Duration: 9 months | Role: Senior UX & Service Designer | Link: www.gov.uk/prison-visits

Introduction

To visit friends and family whilst in prison within the UK visitors are able to book a prison visit online. In the 3 years since its initial launch, the Prison Visits Booking service has worked hard to release new features so that more prisons are able to deploy this service.

This project was intended to review the current service proposition and to explore other methods that could better meet the needs of prisoners, visitors and prison staff.

End-to-End Services

In order to design better experiences for prisoners, staff and visitors, it was important for the team to start thinking beyond our online services. From the point of view of our users, the online experience is just a small fraction of the overall journey needed in order to visit someone in prison.

To design a better service proposition, we first mapped the current landscape so that we could better understand the problem space. From this deeper understand we was able to design a service blueprint that would better meet the needs of all our users.

Starting With Concepts

The process of booking a visit with someone in prison can quickly become a complex task. This is made even more complex with all the user types (such wing staff, prisoners, visit staff, visitors, etc) and how these user interactions are dependent on one another.

To tackle this complexity, it was important to start the ideation stage with high-level concepts so that the complexity could be thought through before adding any detail. These concepts quite often began as Post-Its and then on to sketch mock ups of how some of the key touch points could look and work.

Looking Beyond Digital Solutions

So that government services can have a better reach of citizens, it was important to look beyond digital being the only design solution. There is a large percentage of citizens who want to visit someone in prison but are not as comfortable using technology as those we are used to designing for. A challenge for this project was to ensure that prison visits could be booked equally as easily using both offline and online channels.

Designing for Crisis

Unlike most projects I have worked on previously, Prison Visit Bookings operates within a unique space where emotions are often running high. As a designer, I felt it was important to be respectful to the fact that the service is the opportunity prisoners have to maintain relationships with friends and loved ones.

It was also important to be empathetic to the visitors who can quite often be not thinking rationally when using the interactions that have been carefully designed.

Better Staff Experiences

In recent years, prison staff have had to deal with the challenges of large spending cuts across the prison estate. This has now meant there are less staff to manage a service that has a growing prison population. For visit bookings, we optimise our staff interfaces to better reflect the way they work and help automate tasks where appropriate to do so. This has meant that staff can concentrate less on administrative tasks and more on the roles that require their expertise.
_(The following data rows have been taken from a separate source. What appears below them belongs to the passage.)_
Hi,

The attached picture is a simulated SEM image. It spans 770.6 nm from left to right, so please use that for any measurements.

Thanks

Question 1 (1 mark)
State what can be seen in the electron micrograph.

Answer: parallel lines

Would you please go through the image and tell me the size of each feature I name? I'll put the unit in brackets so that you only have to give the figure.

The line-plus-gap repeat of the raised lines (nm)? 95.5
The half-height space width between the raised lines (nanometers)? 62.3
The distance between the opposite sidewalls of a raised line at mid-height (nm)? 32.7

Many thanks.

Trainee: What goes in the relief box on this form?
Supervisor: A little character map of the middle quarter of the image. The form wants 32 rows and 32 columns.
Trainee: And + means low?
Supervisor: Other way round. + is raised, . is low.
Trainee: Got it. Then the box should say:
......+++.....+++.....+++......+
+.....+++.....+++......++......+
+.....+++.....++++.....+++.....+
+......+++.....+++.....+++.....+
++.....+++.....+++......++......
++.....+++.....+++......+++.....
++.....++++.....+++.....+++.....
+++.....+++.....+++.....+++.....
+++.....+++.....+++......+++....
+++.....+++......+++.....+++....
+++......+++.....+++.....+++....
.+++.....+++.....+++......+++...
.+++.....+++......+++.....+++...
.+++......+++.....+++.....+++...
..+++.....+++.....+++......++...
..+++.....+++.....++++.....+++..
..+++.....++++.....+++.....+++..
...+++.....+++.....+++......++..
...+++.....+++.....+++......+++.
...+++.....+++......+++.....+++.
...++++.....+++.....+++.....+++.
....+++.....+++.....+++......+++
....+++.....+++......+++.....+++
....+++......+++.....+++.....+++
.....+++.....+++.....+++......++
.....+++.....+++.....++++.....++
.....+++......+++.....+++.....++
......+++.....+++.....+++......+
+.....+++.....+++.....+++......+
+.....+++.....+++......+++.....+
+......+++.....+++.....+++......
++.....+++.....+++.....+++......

Working Within a Multidisciplinary Team

Like most teams that work within government services, I worked as part of a larger multidisciplinary team. The team being made up of a product manager, delivery manager, content designer, researcher as well as multiple software engineers and front-end developers. To ensure the team are working as productively as possible, it was important that the method I worked in complimented the velocity of the team but also looking for the opportunities to allow the team to become ‘user-centred’.

As the Service Designer on the team, I was keen to let everyone have ownership of the design process. By working collaboratively it allowed all members of the team to create design ideas and have a say on which should be further developed.